An inexpensive way to preserve trademark rights and enforce trademarks is by sending trademark cease and desist letters to alleged trademark infringement.
There are several ways trademark owners can enforce their trademark rights from picking up the phone and calling alleged infringer or filing a federal trademark lawsuit. The most common enforcement mechanism is sending a cease and desist letter.
Sample header of a trademark cease and desist letter
Benefits of Sending a Trademark Cease and Desist Letter
The main benefit of sending a trademark cease and desist letter to an alleged infringer is it puts the infringer on notice that they are infringing on someone’s trademark rights. In many cases, companies and entrepreneurs who infringe third party trademark rights do so accidentally. They may have not conducted a trademark search (or ignored the search results), or maybe their search missed an important trademark. A company accused of trademark infringement, that they did not even know was occurring, often agree to stop use of the trademark or phase it out once they are put on notice of the alleged infringement.
Even if the company receiving the trademark cease and desist letter does not immediately agree to stop using the alleged infringing trademark, sending a cease and desist letter preserves a documented paper trail of alleged trademark infringement. It is important to enforce trademark rights, and when a company does not go after a trademark infringer relatively quickly, they risk losing their ability to enforce their trademark rights in the future based on a laches defense.
What to Include in Trademark Cease and Desist Letters
Trademark attorneys each have individual styles in drafting and sending trademark cease and desist letters, however, all cease and desist letters must include several important facts. The three most important things to include are: 1) description of the trademark rights of the proper trademark owner; 2) how the use of the infringing trademark infringes on the rights of the rightful trademark owner; and 3) a request the alleged infringer cease and desist all use of the infringing trademark.

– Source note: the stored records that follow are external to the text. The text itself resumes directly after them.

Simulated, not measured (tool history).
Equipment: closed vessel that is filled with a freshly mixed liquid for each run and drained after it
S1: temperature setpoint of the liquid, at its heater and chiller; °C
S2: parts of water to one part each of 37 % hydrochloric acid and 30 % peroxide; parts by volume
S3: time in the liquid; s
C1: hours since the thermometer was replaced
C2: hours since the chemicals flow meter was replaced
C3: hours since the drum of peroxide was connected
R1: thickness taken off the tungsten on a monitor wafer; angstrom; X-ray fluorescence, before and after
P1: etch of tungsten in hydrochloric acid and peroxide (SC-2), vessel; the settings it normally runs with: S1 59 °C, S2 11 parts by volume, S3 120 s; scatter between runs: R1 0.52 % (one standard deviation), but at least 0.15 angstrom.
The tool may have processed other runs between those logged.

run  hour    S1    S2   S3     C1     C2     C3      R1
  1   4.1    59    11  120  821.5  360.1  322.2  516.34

The first thing to include is what trademark owned by the company sending the letter is being infringed on and what rights does the company have for that trademark. For example, “Company X owns a federal trademark registration for ACME, Reg. No. 555, and has used the trademark for ten years in connection with anvils.”
The second important part to any cease and desist letter is to describe the infringing trademark being used by the alleged infringer. Following on the example above, “Company Z’s use of ACME in connection with its new anvil products infringes Company X’s trademark rights to ACME because a, b and c reasons.”
After establishing the trademark rights that are being infringed and how they are being infringed, it is common to ask the alleged infringer to cease and desist all activity regarding the infringing trademark. Most people or companies receiving a cease and desist letter will want to know more and may respond in writing or with a phone call. Ideally, the company receiving the letter will be persuaded to stop the alleged trademark infringement after some cordial back and forth.
Things to Keep in Mind
When sending out trademark cease and desist letters, there are several things trademark lawyers (or non-lawyers) need to be aware of, most importantly, who is sending and who is receiving the trademark cease and desist letter. Is a large corporation sending the letter to another large corporation who has in-house lawyers to deal with the issue? Is the letter from two small businesses in intense competition with each other? Is it from in-house trademark counsel at a corporation to a small business with only one employee? In other words, trademark lawyers need to be aware of who is going to open and read their cease and desist letter.
For example, when a multi-billion dollar corporation sends a threatening cease and desist letter with a serious tone to a stay at home mom who started selling jewelry online under a trademark that infringes the multi-billion dollar company, she may feel justifiably bullied and publish the letter online where the internent mobs will share it all around creating negative publicity. Whereas, if she received a phone call first and then a softer cease and desist letter based on the phone call, she may be more cooperative to the demands of the letter.
As mentioned above, the internet has given everyone the ability to publish anything online, including cease and desist letters. So trademark attorneys and people drafting cease and desist letters should never send a letter they would not defend if it was published online. This is especially important for trademark counsel representing large corporations who may be viewed as bullying small mom and pop type stores.